Sorry, I switched topic in th middle. I m talking about Gaussian blur as a great data aug when you try to do inference on mobile image input.
Ah, unfortunately I’m not doing any data augmentation yet. I have plenty of blurry data from my actual captures so it probably won’t be something I try in the near term.
I created a skin lesion classifier from the ISIC Skin Lesion Challenge data set. I can’t say it’s state of the art but I did get 94% accuracy on a 2,000 image holdout set. I’m really proud of it and how easy it was to get such great results so quickly. I’ll probably come back to this in time to try and improve upon it but I wanted to release it and see if anyone wanted to check it out and give any kind of feedback!
The notebook can be found here: https://github.com/DKilkenny/ISIC-2018-Skin-Lesion-Classification
I have classified the oxford based dataset this time for flower and got less accuracy, I believe my images were blur and data was not prepared correctly. Any thoughts and feedback is recommend.
had a look at your notebook. you could probably get better results by :
- experimenting with the arguments to get-transform (why are you setting filip off ?)
- let the training run for more epochs
After lesson 4, I was really keen to try building my own NLP / tabular / collaborative model.
As luck would have it, I got an email from Kaggle today announcing a new competition with tabular data. The competition requires you to use tabular data to predict whether Santander bank customers will buy products in the future. This sounded quite similar to the tabular example from the lecture, so it seemed like a good problem to try out.
- I built a tabular model, which had ~91.6% accuracy on my validation set (training with 4 epochs at a max learning rate of 5e-3)
- One challenge I ran into was that Kaggle scores this competition with an AUC-ROC metric (AUC = area Under Curve, ROC = Receiver Operating Characteristics). I tried to add this metric myself, and did a bit of Googling to try to find usable code, but wasn’t able to get it to work
- I submitted my model to Kaggle with a score of 0.862, which got me to position 678/1067 on the leaderboard. I might come back to this model in the future after I learn some more optimization techniques (e.g. I don’t know exactly what the ‘layers’ input does when you create a TabularLearner, so I just put in the same [200,100] value from the lecture)
- Code for the model is available at GitHub
did you first downloaded the data locally from analyticsvidya as i could not find a method to directly download into cloud …
@karanbangia14 Yes I did. The hackathon website has all the data.
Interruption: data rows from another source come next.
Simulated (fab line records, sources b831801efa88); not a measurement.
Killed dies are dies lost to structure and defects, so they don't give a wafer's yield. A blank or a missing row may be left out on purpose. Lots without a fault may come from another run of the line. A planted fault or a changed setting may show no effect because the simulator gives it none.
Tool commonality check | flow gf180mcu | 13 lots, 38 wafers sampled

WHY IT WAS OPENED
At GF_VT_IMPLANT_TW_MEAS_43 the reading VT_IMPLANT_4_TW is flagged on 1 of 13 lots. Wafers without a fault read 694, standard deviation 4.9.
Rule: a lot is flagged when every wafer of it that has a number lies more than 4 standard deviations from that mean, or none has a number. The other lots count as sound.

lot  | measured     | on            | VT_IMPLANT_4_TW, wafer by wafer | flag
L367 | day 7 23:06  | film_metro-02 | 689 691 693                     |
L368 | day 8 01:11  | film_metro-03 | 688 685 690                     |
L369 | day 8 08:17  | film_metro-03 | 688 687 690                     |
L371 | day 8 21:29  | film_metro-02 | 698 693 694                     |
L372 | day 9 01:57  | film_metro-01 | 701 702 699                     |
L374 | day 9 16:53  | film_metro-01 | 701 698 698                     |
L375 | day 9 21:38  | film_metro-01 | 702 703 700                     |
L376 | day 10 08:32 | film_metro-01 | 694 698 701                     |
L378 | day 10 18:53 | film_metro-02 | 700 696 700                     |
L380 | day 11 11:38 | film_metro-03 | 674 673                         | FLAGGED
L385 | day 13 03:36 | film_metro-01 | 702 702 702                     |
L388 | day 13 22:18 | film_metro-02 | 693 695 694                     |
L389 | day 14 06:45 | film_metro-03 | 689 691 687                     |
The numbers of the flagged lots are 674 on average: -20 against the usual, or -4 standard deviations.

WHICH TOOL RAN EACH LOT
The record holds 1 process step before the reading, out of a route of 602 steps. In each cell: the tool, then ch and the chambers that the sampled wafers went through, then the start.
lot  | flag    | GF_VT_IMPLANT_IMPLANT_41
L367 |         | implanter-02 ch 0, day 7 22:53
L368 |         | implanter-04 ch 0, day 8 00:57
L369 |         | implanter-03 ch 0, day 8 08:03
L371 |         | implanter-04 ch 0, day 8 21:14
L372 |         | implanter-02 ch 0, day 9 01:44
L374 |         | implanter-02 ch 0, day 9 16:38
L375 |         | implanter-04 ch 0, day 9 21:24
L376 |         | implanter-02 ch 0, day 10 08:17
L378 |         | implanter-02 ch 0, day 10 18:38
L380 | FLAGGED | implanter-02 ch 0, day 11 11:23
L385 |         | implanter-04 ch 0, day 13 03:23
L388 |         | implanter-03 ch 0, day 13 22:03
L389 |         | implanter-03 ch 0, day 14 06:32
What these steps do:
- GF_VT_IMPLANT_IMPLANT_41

plz explain briefly …how did you get the url …thats my question…pls help me
After watching the first two lectures, I was fascinated with the .fit_one_cycle() method and curious about its inner-workings. After reading Leslie Smith’s papers multiple times, I put my learning into writing:
I hope you find this useful!
when you come around to try data aug, you can test if the gaussian blur will help your accuracy, even if you have such sample in your training set. i suspect this will help if the digit is small.
I also have a few blurry ones in my own training set, but adding a little bit of gaussian blur during training can boost accuracy, sometimes up to 0.5%.
Follow up, do you be plan to write a more up to date “how to” to take your fastai trained pytorch model to apple .mlmodel, and maybe a skeletal app to try it out?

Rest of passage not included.